The tragic story of three Aireborough brothers who all died in the First World War was recounted in an American publication in 1919.

The deaths of Albert and Henry Cottrell as they tried to save each other during the slaughter at Gallipoli in 1915 were described in The American Golfer as the " saddest and most glorious sacrifice in the war."

Their brother William who had moved to America, enlisted in March 1918, and returned to fight in Europe. He was killed in the Meuse-Argonne offensive just one month before the war ended.

All three brother were professional golfers, who had moved to Guiseley from Middlesex when their father took up a post at High Royds Asylum.

Their tragic story is told on the Aireborough Historical Society website after research by Ken Roberts and Trish Restorick.

Albert and Henry had enlisted together and they died together on the battlefield.

The American Golfer reported: "Two Professionals, brothers, have made the saddest and most glorious sacrifice in the war.

Harry and Albert Cottrell were professionals respectively at Ulverston in Cumberland and at Le Touquet in France, and when the war began they met and decided that they should both join the Sherwood Foresters, to which regiment their Father had belonged.

"So they did, and in due course they went out to the war together. They went to the Dardanelles. Harry became a sergeant and Albert a corporal, and they kept together.

"In action Harry was wounded and his brother went to his assistance and began dressing the wound. While he was doing so he was shot in the head and died soon afterwards, and Harry, while attending to him, was shot a second time, and this time fatally.

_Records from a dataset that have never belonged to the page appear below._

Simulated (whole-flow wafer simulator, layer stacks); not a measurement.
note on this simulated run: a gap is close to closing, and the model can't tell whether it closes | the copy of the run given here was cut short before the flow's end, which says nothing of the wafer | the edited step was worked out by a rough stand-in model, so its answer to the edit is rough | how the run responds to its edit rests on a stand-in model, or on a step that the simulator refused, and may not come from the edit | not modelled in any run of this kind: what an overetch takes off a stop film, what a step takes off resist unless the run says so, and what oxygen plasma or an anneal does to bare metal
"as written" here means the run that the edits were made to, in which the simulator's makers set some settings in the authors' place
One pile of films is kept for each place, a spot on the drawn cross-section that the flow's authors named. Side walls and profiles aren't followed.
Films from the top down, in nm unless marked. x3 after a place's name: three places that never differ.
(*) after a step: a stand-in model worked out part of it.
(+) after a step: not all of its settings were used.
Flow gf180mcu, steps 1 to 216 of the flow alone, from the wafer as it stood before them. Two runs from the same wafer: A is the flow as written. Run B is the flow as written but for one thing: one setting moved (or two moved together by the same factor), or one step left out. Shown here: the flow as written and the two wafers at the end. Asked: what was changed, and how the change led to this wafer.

"This surely is one of the strangest, saddest tragedies that have been enacted out by those dreadful Dardanelles, and the professional golfers may well claim it for honour of their kind. Shortly before he left England brave Harry Cottrell said to a friend, 'If I have to go under, I hope I shall die game, for the sake of the profession!'

"And very game did this hero die."

William had left Liverpool for America in1914 and lived in New Jersey. But he enlisted in March 1918 and returned to Europe to fight. He died on October 6 in the Meuse-Argonne offensive, which has been described as the greatest American battle of the First World War.